On Tuesday, more than 700 public transportation leaders gathered in Washington, D.C., to urge Congress to move forward quickly on federal legislation that will invest in public transportation to support and create jobs.
“First on the agenda is the passage of the HIRE Act in the Senate this week,” said American Public Transportation Association (APTA) President William Millar, who welcomed the U.S. public transit leaders. “The HIRE Act will do two things: release the funding for public transportation in the 2010 appropriations bill and extend the deadline for the federal surface transportation legislation until December 31, 2010.”
Since the last federal surface transportation act expired last fall, Congress has been granting short-term extensions. The current extension is scheduled to expire March 28.
Public transportation leaders are also calling on their congressional leaders to pass another economic stimulus jobs bill this year that invests in public transportation and includes flexibility for operating funding for public transit systems. This legislation is urgently needed, not only to maintain public transit service, but to avoid the loss of American jobs. For every $1 billion invested in public transportation capital and operations, 36,000 jobs are created.
“Public transportation riders across the country are paying higher fares and seeing their services reduced or eliminated because of this severe economic recession,” said J. Barry Barker, APTA vice chair, government affairs, and executive director, Transit Authority of River City in Kentucky. "For the tens of millions of Americans who ride public transportation and for the millions of Americans who are seeking employment, we need Congress to act quickly to pass legislation that invests in public transportation."
While the HIRE Act and another jobs bill are much needed stop-gap measures, APTA is calling on Congress to approve a robust, multi-year bill so that public transportation systems can plan for the future. APTA is calling for $123 billion in investment over six years for public transportation to double ridership in 20 years, and $50 billion for high-speed rail.

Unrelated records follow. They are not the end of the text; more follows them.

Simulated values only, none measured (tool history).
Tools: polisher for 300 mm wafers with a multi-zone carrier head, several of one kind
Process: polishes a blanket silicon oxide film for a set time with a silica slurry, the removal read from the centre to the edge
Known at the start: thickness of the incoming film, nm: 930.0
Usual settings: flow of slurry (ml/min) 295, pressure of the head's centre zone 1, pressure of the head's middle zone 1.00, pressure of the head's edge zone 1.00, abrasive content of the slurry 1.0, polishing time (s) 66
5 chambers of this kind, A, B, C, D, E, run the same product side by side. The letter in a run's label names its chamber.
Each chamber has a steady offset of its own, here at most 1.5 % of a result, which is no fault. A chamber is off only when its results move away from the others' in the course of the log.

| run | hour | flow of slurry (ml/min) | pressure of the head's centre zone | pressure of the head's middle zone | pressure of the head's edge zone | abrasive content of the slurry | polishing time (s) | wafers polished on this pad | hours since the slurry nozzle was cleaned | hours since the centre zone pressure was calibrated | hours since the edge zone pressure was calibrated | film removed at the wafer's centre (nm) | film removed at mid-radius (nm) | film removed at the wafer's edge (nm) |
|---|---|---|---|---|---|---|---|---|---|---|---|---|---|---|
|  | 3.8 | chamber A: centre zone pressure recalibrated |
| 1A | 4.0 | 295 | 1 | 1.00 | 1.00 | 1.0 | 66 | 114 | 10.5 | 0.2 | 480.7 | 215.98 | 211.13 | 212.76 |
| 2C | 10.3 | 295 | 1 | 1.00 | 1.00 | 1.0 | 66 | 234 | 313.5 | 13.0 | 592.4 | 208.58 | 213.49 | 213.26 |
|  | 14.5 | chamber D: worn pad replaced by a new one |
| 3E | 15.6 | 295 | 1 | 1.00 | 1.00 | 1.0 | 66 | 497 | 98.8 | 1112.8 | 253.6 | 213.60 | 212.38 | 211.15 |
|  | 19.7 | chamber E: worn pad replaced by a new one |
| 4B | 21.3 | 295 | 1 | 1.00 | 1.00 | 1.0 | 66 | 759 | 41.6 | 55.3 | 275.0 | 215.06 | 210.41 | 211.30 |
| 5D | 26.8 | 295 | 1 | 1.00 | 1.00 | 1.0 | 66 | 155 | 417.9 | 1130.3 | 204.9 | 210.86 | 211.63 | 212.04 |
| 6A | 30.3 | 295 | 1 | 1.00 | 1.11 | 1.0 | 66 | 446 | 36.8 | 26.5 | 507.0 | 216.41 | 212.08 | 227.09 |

“Although the short-term measures are welcomed and very helpful, they are not a substitute for a new, long-term, transportation legislation that will create and support good “green” jobs and build a world-class, 21st century, multi-modal transportation system,” said Millar. “The longer we wait for a new multi-year transportation bill, the less public transit systems and public transit businesses can support and create American jobs. Passing a long-term transportation authorization bill will be the best thing for public transportation and will also help our country’s economic recovery.”